The beauty of nature often inspires art. In Zambia, one painter tells DW how the degradation of forests in the southern African country compels him to pick up his brush to preserve a visual record.
Quentin Allen is on the veranda of his studio in the capital Lusaka, looking out onto the Lusaka East Forest Reserve, Number 27 (FR.27), meters away.
An uphill footpath leading into the forest is lined with acacia, ficus and rubber trees and a mix of red, purple and yellow flowers and wild grass.
"I love walking up that path every morning as I go to the forest to take pictures and sometimes sit there to paint. It's beautiful when the sun is just coming up," Allen says.
The 61-year-old has produced a large body of work over decades. Nature is the main theme in his large and small realist acrylic and water colour paintings, his books and diaries. There are scenes of wild forests, magnificent waterfalls and sprawling green landscapes over stormy skies.
In recent years the images have changed. Whereas works depict dense forests but these days, he says, less brush strokes are needed. Lush trees have made way for long grass on his canvases.
Allen puts this down to the extent to which Zambia's forests are diminishing. "Trees are chopped down and the tall grass takes over - totally changing the view," he says.
Forests under siege
Deforestation and the degradation of the environment around Lusaka and other parts of Zambia is being driven by a demand for charcoal, construction and climate change that has brought drought and floods.
The United Nations Development Programme (UNDP) has urged the country to respond to these challenges, which ultimately affects not only nature but the economy too. The landlocked country ranks near the bottom end of the Human Development Index. Around 60 percent its 17 million people live below the poverty line.
The combination of degradation of ecosystems and the depletion of forests is already having an adverse effect on food production, says Victor Kazemba Kawanga, a natural resources interpretation and development expert. Subsistence farmers with cattle and goats rely on for grazing.
"We are faced with a serious environmental threat," he warns.
It is not only residents of Zambia exerting extensive pressure on forests by cutting down trees indiscriminately. Government officials regularly free up land for developers and private owners.
Less than a year ago, the government announced a major construction project on 580 hectares of land on the edge of the FR.27, an important catchment area along the Chalimbana river.
It is home to some of the freshest water in the region, which is piped to households. It is also incredibly biodiverse and serves as a recreation space.
Locals are taking the government to court over its plan to sell off parts of the reserve to investors who plan to build a university, hotels, shopping malls, an amusement park and other facilities.
Their lawyers have argued before the HIgh Court that the government failed to follow the legal procedure in planning the development, including the required environmental impact assessment.
Art as activism
Alllen is not the only one on the local art scene who believes that by focusing their work sharply on the state of the country's forests can help preserve Zambia's forests.
A group of artists have teamed up with activists to campaign against the development around F.27. Some artists have been exhibiting and selling their work at markets and donating some of the proceeds to cover the legal costs in the case.
They also regularly host outings in nature and plan a tree-walking festival in N27.
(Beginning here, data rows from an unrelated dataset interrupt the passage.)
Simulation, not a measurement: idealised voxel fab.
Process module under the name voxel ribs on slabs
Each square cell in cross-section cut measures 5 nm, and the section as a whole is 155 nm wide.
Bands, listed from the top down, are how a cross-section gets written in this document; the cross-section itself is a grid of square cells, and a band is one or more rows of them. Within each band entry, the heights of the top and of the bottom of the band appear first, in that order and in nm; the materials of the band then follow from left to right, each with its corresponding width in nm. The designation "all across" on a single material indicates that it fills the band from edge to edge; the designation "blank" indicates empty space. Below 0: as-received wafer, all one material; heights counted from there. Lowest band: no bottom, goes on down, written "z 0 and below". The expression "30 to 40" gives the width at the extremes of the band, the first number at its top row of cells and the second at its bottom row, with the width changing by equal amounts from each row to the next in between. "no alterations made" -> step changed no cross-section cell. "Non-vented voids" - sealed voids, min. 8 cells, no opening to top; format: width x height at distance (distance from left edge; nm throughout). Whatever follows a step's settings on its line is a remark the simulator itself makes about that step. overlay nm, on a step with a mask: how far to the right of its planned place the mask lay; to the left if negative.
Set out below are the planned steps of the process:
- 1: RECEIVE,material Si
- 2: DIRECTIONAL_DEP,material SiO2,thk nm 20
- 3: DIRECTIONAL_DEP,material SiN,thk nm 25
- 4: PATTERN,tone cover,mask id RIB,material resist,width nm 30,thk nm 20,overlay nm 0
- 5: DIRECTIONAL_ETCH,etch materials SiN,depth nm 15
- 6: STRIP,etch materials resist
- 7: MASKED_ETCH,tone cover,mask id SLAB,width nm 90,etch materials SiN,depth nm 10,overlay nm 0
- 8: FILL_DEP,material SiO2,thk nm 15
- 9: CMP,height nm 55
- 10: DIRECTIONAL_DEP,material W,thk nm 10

"The idea behind the festival in September is to show the asset of this area to the city citizens and raise funds to preserve it," says Allen.
More awareness is needed about the importance of trees, especially those that are indigenous, he says. Kawanga shares his rationale.
"We are in an era where indiscriminate deforestation is the order of the day, without fearing the prospect of extinction. In an event that some species become extinct, the only memory that can remain about any particular species is an art piece," Kawanga says.
"This fits into ecological history and may explain about species an environment may have once harbored."
Tonica Siltanen likes to walk in the forest near her home in Lusaka, or have a barbecue with friends.
"Education starting from school children and getting the chiefs and village people involved is important," says Siltanen. Politicians should also feel more pressure, she suggests.